It was by the side of the ‘Weapons laid down’ tope that Buddha, having given up the idea of living longer, said to Ânanda, ‘In three months from this I will attain to pavi-nirvâṇa;’ and king Mâra[9] had so fascinated and stupefied Ânanda, that he was not able to ask Buddha to remain longer in this world.

Three or four le east from this place there is a tope (commemorating the following occurrence):—A hundred years after the pari-nirvâṇa of Buddha, some Bhikshus of Vaiśâlî went wrong in the matter of the disciplinary rules in ten particulars, and appealed for their justification to what they said were the words of Buddha. Hereupon the Arhats and Bhikshus observant of the rules, to the number in all of 700 monks, examined afresh and collated the collection of disciplinary books.[10] Subsequently men built at this place the tope (in question), which is still existing.

[1] It is difficult to tell what was the peculiar form of this vihâra from which it gets its name; something about the construction of its door, or cupboards, or galleries.

[2] See the explanation of this in the next chapter.

[3] Âmbapâlî, Âmrapâlî, or Âmradarikâ, ‘the guardian of the Âmra (probably the mango) tree,’ is famous in Buddhist annals. See the account of her in M. B., pp. 456–8. She was a courtesan. She had been in many narakas or hells, was 100,000 times a female beggar, and 10,000 times a prostitute; but maintaining perfect continence during the period of Kâśyapa Buddha, Śâkyamuni’s predecessor, she had been born a devi, and finally appeared in earth under an Âmra tree in Vaiśâlî. There again she fell into her old ways, and had a son by king Bimbisâra; but she was won over by Buddha to virtue and chastity, renounced the world, and attained to the state of an Ârhat. See the earliest account of Âmbapâlî’s presentation of the garden in ‘Buddhist Suttas,’ pp. 30–33, and the note there from Bishop Bigandet on pp. 33, 34.

[4] Beal gives, ‘In this place I have performed the last religious act of my earthly career;’ Giles, ‘This is the last place I shall visit;’ Rémusat, ‘C’est un lieu où je reviendrai bien longtemps après ceci.’ Perhaps the ‘walk’ to which Buddha referred had been for meditation.

[5] See the account of this legend in the note in M. B., pp. 235, 236, different, but not less absurd. The first part of Fâ-hien’s narrative will have sent the thoughts of some of my readers to the exposure of the infant Moses, as related in Exodus.

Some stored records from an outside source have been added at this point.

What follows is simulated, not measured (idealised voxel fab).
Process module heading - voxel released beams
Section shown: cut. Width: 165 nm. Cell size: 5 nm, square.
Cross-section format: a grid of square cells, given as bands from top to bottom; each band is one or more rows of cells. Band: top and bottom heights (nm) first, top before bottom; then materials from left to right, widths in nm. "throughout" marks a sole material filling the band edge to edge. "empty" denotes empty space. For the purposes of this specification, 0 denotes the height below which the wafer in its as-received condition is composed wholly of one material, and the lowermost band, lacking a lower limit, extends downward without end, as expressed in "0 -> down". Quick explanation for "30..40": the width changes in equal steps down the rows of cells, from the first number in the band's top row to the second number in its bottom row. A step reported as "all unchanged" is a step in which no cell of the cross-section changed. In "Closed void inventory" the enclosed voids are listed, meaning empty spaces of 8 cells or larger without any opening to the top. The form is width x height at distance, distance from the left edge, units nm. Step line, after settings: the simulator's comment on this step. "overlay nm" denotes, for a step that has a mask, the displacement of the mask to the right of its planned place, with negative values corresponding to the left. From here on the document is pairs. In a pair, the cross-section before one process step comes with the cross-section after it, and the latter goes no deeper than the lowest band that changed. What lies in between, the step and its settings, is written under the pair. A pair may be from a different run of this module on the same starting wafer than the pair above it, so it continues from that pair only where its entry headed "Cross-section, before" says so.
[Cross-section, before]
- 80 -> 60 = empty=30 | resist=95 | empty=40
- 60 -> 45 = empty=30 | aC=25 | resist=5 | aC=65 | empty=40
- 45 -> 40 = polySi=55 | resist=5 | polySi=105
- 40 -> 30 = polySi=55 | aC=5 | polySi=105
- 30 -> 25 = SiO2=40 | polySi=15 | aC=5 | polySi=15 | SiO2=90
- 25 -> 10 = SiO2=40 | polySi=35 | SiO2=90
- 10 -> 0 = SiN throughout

[6] See [chap. xiii, note 15].

[7] Thus Śâkyamuni had been one of the thousand little boys who floated in the box in the Ganges. How long back the former age was we cannot tell. I suppose the tope of the two fathers who became Pratyeka Buddhas had been built like the one commemorating the laying down of weapons after Buddha had told his disciples of the strange events in the past.

[8] Bhadra-kalpa, ‘the Kalpa of worthies or sages.’ ‘This,’ says Eitel, p. 22, ‘is a designation for a Kalpa of stability, so called because 1000 Buddhas appear in the course of it. Our present period is a Bhadra-kalpa, and four Buddhas have already appeared. It is to last 236 million years, but over 151 millions have already elapsed.’